Analysis: Only Assembly Can Impose Carbon Tax

By Steve Haner

It is illegal in Virginia for a petroleum wholesaler to arbitrarily reduce the amount of product it provides to retailers. The General Assembly has intervened in that marketplace, probably for the reasonable public purpose of preventing price gouging. Regulating the sale of fuel for some other purpose should also require action by the General Assembly.

The “other purpose” under scrutiny at this time would be reducing carbon dioxide emissions into the atmosphere. David Schnare of the Thomas Jefferson Institute for Public Policy was researching whether the governor could impose the Transportation and Climate Initiative on Virginia without General Assembly action. He found and cites the existing state law against rationing gasoline and other legislative oversight of that market in an analysis published today.

Schnare holds both environmental and law doctorates and served 34 years with the federal Environmental Protection Agency. His conclusion is the Governor lacks the authority to act arbitrarily through an executive order or agency decision.  t was the same conclusion reached recently by the Supreme Court in Washington state in reviewing and rejecting a cap-and-trade effort from that state’s governor, Jay Inslee.

Here’s the take on that from the Wall Street Journal editorial board:

Good news: The political panic over climate change doesn’t justify one-man rule. That’s the message the Washington Supreme Court delivered this week to Governor Jay Inslee, who tried to impose his command-and-control agenda by fiat.

Perhaps you heard Mr. Inslee for a millisecond in the presidential race last year declaring that climate change is “the most urgent challenge of our time.” He failed to galvanize the masses, much as he failed to persuade the Washington Legislature in 2015 when it rejected his cap-and-trade proposal.

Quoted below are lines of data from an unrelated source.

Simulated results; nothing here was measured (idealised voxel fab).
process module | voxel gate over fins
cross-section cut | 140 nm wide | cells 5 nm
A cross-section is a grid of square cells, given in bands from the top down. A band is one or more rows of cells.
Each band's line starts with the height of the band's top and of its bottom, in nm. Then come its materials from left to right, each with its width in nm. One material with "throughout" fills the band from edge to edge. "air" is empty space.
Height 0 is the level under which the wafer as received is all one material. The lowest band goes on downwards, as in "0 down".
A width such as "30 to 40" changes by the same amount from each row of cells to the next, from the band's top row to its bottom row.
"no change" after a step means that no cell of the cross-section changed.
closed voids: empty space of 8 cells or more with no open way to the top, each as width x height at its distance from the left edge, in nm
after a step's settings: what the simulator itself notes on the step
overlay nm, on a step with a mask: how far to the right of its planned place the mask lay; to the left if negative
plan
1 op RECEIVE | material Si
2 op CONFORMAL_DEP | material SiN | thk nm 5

The Transportation and Climate Initiative is a pending interstate compact to reduce atmospheric CO2 by capping and then rationing the sale of gasoline and diesel, accompanied by a carbon tax in the form of “allowances” required for each gallon sold.

There is only one bill pending so far before the 2020 General Assembly on TCI, and that one – from Republican Charles Poindexter of Franklin County – would mandate a General Assembly vote before joining. It is House Bill 1629. He had a similar bill before the 2019 General Assembly, which passed on a party line vote, was vetoed, and the veto was sustained on party line votes.

Once again, we’ll find out if the Democrats in the General Assembly are willing to surrender their authority to the governor and avoid recorded votes on such an important and controversial issue. There are dozens of bills pending with long-term visionary goals of low-carbon or zero-carbon energy 20 or 30 years down the road, with the possible costs unclear and debatable. They are lining up for those. Why pass up a vote on this?

Because TCI would impose a very concrete tax-and-cap scheme in 2022, which is not 20 or 30 year away. For almost the first time, people, voters, business owners have hard numbers on what these Green New Deal ideas actually cost to implement. The TCI experts themselves have calculated the allowances would translate into high costs at the pump, perhaps 17 or more cents per gallon. Give them credit for honesty.

Virginia started the similar Regional Greenhouse Gas Initiative (RGGI) process, which applies only to electric power plants, with proposed regulations at the Department of Environmental Quality. But several of the clean energy bills pending at this General Assembly now include direct authorization for Virginia to join.

One reason is the RGGI bills also spend the RGGI tax revenue in various ways. Schnare’s analysis examines whether the allowance charge that TCI would impose on wholesalers is a tax or a fee, coming down on the side that it is a tax. It is tax revenue the General Assembly will want to spend. That further argues for General Assembly action before TCI goes any further.

The state’s lawyers have to be part of the quiet closed-door process looking at Virginia’s role in TCI, and absent a published opinion, that advice will remain confidential. Perhaps somebody will ask for that published opinion.